Quote:
Originally Posted by SrslySirius
I've been battling a bit on that wiki page, but it's tough. There are two people that keep trying to delete the entire controversy section. Meanwhile, the whole page was considered for deletion because of notability requirements. This is why the chip dumping section was removed, in order to keep it compliant and prevent the page getting nuked. Two plus two threads are not considered notable by Wiki nerds, so I don't expect this new addition to last.
First, I would have never bothered posting what follows if Torelli hadn't behaved so deviously in the minutes, days, and weeks after the angle. I almost think that that behavior is worst than the actual angle. If he had of manned up, come clean, and taken responsibility to begin with this thread would have probably died weeks ago. Instead it has become like rust and it will never sleep.
This following is a current post on wikipedia. Let's post it here for posterity sake in case it gets deleted or manipulated again.
For the record all this information can be found in this twoplustwo thread and this thread was the originator of the story.

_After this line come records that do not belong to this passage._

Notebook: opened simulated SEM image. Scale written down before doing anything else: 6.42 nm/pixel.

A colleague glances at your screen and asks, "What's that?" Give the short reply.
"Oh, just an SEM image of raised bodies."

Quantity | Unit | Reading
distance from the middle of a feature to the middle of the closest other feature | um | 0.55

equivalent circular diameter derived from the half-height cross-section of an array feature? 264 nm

A section on Alex Torelli's wikipedia page as of today's date:
Controversy
"In 2017, Torelli was first accused of engaging in angle shooting during a televised episode of Poker Night in America by members on the forum 2+2. Later, professional poker player Doug Polk released a video questioning the ethics of the hand played during the episode. During the hand, larger denomination chips totaling $10,000 were placed behind smaller denomination chips in Torelli's stack of poker chips. Poker rules require larger denomination chips have to be in plain view. This influenced Torelli's opponent Daniel Wolf, who ended up losing $10,000 more than he believed was at stake.
Following the hand, Torelli stated that he used his opponent's surprise at the discovery of the high-value chips as a "read" to determine that his opponent's hand was mediocre. Later, Torelli posted a video on YouTube faulting his opponent for not knowing his chip stack size."